For the second concert in theseries, Rattle took the CBSO through music relative to the plight of Forties European Jewry. The big work was Tippett's Child of Our Time. I promised last week to give Tippett a holiday. But this was too powerful to ignore, with choral singing of profound strength - I've never known so long or rapt a silence as the one after the final number - and solo singing of extraordinary presence and dimension from the black American soprano Faye Robinson. Her vowels come curiously distorted. But the texture of the voice, the focus, strength and musicality, are all hugely impressive. She eclipsed the other soloists. Even Philip Langridge.

Apart from Schoenberg's 10 minutes of declaimed anguish, A Survivor from Warsaw (spoken here by Benjamin Luxon with dramatic force), the rest of the evening was given over to music by the lost generation of Jews who died in concentration camps. The main orchestral concert had a piece by Pavel Haas, while a satellite chamber concert had works by Gideon Klein and Viktor Ullmann - names that have become familiar only in the last couple of years as record and television companies have taken interest in them. They were all in Terezin, the "model" camp where the Nazis encouraged artistic activity for propaganda purposes, working in what must have been conditions of unspeakable anxiety. You wouldn't know it from Haas's breezily neoclassical Study for Strings (1943). But then this was music written more or less to order, to be performed in an official film of camp life. Gideon Klein's String Trio, completed a week before he was sent to the Auschwitz gas chambers, is a more personal and probing combination of nostalgic lyricism and unsettling dissonance. And the same could be said of Ullmann's String Quartet, with its threatening waltz figure. These may not be great works, but they are works of quality. Klein was by all accounts a Czech Leonard Bernstein: charismatic, omni-talented, with exceptional facility. Haas was one of Janacek's most gifted pupils; Ullmann a bold, assertive pupil of Schoenberg who wrote from the camp, "Let no one say of us that we sat by the waters of Babylon and wept." The performances were uniformly good, exalted by a discernable and wholly legitimate pleasure in the victory of art over might. Of course, they died; but they were not silenced.

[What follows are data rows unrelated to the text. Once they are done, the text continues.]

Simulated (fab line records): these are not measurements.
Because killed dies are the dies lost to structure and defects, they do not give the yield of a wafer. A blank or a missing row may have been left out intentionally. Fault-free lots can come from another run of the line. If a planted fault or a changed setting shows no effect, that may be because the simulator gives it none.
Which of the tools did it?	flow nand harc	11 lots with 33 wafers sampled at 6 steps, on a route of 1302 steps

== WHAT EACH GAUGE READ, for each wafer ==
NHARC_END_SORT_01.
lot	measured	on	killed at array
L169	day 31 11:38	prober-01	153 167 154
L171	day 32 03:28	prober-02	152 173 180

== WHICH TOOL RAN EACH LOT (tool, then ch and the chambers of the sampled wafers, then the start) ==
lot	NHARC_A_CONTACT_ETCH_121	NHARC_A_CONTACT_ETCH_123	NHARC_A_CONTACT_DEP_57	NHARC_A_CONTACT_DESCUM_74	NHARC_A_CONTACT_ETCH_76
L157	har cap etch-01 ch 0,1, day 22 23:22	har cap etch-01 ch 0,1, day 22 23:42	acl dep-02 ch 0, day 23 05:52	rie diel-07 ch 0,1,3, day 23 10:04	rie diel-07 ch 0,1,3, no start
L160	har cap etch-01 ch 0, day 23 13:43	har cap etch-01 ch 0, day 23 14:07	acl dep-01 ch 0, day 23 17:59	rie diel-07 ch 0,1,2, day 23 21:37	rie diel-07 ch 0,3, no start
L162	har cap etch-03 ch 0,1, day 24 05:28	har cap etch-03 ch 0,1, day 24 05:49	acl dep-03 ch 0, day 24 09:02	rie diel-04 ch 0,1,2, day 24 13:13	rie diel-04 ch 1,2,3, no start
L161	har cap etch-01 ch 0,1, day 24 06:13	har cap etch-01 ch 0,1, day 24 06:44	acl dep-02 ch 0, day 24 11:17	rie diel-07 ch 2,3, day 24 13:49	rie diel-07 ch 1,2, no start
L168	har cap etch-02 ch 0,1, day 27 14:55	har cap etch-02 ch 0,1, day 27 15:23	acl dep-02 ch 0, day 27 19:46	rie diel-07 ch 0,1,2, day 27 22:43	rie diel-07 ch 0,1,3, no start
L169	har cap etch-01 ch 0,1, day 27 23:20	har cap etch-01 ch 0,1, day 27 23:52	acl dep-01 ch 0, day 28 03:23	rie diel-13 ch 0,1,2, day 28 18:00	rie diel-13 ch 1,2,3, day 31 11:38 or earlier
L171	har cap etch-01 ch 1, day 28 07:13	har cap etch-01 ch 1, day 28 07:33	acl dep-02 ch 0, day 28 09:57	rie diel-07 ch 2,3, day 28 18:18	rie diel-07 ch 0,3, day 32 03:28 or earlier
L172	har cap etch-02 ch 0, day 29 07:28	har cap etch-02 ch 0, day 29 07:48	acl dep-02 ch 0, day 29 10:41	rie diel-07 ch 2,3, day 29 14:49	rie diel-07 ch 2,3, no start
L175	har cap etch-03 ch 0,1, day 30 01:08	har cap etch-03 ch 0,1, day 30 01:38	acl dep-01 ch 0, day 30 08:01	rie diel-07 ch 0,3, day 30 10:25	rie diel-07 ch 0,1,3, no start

It's hard to play a clean legato when the floor shifts underneath your feet, but I'd never given this problem much thought until I took part in a Musical Mini-cruise last weekend and watched members of the Bernini Ensemble being shaken but not stirred across the Bay of Biscay in a force-nine gale. With valiant fortitude the band played on; even when the ship's generator failed and plunged us into darkness they continued, drawing parallels with the Titanic not lost on the audience. If the quality wasn't Berlin Philharmonic it was, in the circumstances, commendable.

But the main interest was not the playing so much as the event. This mini-cruise was a new venture from P&O, and took place on a ship that doubled as a car ferry. Most of the 1,000 plus passengers were not there for music; but it was none the less available to them, free and virtually around the clock. The atmosphere at the concerts - in bars, restaurants, the ship's cinema - was extraordinary: the closest I've come to a real experiment in evangelically alternative concert-giving since those halcyon days when the GLC funded London Sinfonietta's drop-in weekends at the South Bank. Undoubtedly it reached people who would never walk into a concert hall; and although some got bored and drifted away, many didn't. It's a touching thing to hear lorry-drivers admit that they rather like Haydn. I hope P&O provides the chance to like him again.

The last of the LSO's Boulez Birthday Concerts came this week, with a classic bill of the Berg Violin Concerto, Stravinsky's Rite of Spring and Boulez's own, inscrutable essay in the juxtaposition of instrumental and vocal colours Pli selon Pli - Improvisation III. The mitre conducted, Ann-Sophie Mutter was the Berg soloist: it could only be memorable.

The Rite is such an icon of modern music that it takes some ingenuity to reinvest it with the power to startle. Bad performances pull out the stops too soon and splash around for the next half-an-hour. But Boulez is all prophylaxis: tight, secure, skeletal, massing tension as it were in an enclosed space. And the Berg was comparably controlled: an intimate, reflectively withdrawn reading whose terms were set by the sense of suppressed energy that Mutter, with her curiously high-held bowing arm, makes her own. Muscular but veiled.

These were remarkable performances, and the end of yet another superb LSO series. My eulogies on the LSO are, I know, getting predictable, but they prove themselves time and again to be the finest orchestra this country has, and they are currently on peak form. Make the most of it.